I'm a 37 year old man who is considering getting into FE after years of being a software developer (on the Windows side of things, but that's irrelevant).

What I want to know is your thoughts about this: It seems most trading strategies depend on having highly leveraged trading strategies (e.g. at about $30-$40 borrowed for every dollar of internal funds invested.)

Now that this leverage will disappear, does Financial Engineering have the payoff that it will have had over the last few years? Or is the goal of becoming well-to-do by being a 'quant' as silly as becoming well-to-do by becoming a lawyer from a non-Ivy league school is in 2008 (very bad chances (see "Hard Case: Job Market Wanes for U.S. Lawyers") ?

My assumption, of course, is that most trading strategies generating outsized returns depend on leverage. Are there other trading strategies that deliver out-sized profits that do not?

--Jon
 
I don't get it...

Are you saying that it is up to me to find a strategy? I agree with that, but I also agree that I'm no Einstein, and working like a dog for less and less money strikes me as stupid.
 
Are you saying that it is up to me to find a strategy? I agree with that, but I also agree that I'm no Einstein, and working like a dog for less and less money strikes me as stupid.

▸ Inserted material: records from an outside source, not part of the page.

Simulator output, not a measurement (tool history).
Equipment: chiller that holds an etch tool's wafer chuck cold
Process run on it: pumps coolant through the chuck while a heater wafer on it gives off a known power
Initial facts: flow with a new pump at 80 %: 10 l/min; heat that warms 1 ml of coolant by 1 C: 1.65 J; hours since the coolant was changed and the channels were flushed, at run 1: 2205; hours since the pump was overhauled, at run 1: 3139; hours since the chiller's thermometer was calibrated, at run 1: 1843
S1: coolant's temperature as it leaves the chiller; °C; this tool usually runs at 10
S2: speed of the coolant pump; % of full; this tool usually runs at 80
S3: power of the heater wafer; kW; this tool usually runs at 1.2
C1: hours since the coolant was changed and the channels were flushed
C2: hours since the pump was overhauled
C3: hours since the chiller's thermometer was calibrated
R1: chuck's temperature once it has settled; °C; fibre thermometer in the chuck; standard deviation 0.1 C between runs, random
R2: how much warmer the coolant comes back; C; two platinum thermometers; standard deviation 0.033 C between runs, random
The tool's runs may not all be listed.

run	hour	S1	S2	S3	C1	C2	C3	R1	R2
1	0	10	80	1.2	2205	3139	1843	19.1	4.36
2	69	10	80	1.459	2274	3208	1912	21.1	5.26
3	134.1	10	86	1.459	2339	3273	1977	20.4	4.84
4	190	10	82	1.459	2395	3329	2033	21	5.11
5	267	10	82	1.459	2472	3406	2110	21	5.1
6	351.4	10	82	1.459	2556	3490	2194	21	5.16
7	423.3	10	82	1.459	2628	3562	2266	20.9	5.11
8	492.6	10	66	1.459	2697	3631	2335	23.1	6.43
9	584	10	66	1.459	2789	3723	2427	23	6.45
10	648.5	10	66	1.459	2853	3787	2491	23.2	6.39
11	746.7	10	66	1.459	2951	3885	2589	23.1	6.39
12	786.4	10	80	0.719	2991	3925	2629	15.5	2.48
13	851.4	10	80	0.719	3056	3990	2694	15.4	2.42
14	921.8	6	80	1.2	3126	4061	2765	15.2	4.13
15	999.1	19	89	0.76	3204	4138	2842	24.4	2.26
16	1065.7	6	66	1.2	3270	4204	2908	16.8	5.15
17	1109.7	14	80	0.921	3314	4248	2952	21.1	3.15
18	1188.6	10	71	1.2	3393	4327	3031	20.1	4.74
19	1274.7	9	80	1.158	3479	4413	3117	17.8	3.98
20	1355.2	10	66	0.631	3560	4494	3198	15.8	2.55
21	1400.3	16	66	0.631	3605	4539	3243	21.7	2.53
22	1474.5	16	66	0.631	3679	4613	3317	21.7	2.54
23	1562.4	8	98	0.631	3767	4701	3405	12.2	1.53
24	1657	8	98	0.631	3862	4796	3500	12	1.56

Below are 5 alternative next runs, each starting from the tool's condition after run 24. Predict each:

You've already answered your own questions in your two posts; your query, I suspect, is rhetorical. In short, if you're not already a math whiz kid, stay away from quant work: it's going to be intensely competitive, with declining opportunities and declining salaries and bonuses.

Postscript: Many (if not most) Americans are working like dogs for less and less money: the real inflation rate (not the bogus official figures) is now at 13.2%, and was 8% last year. Most people have had either constant wages or slight increases: real purchasing power is of course down.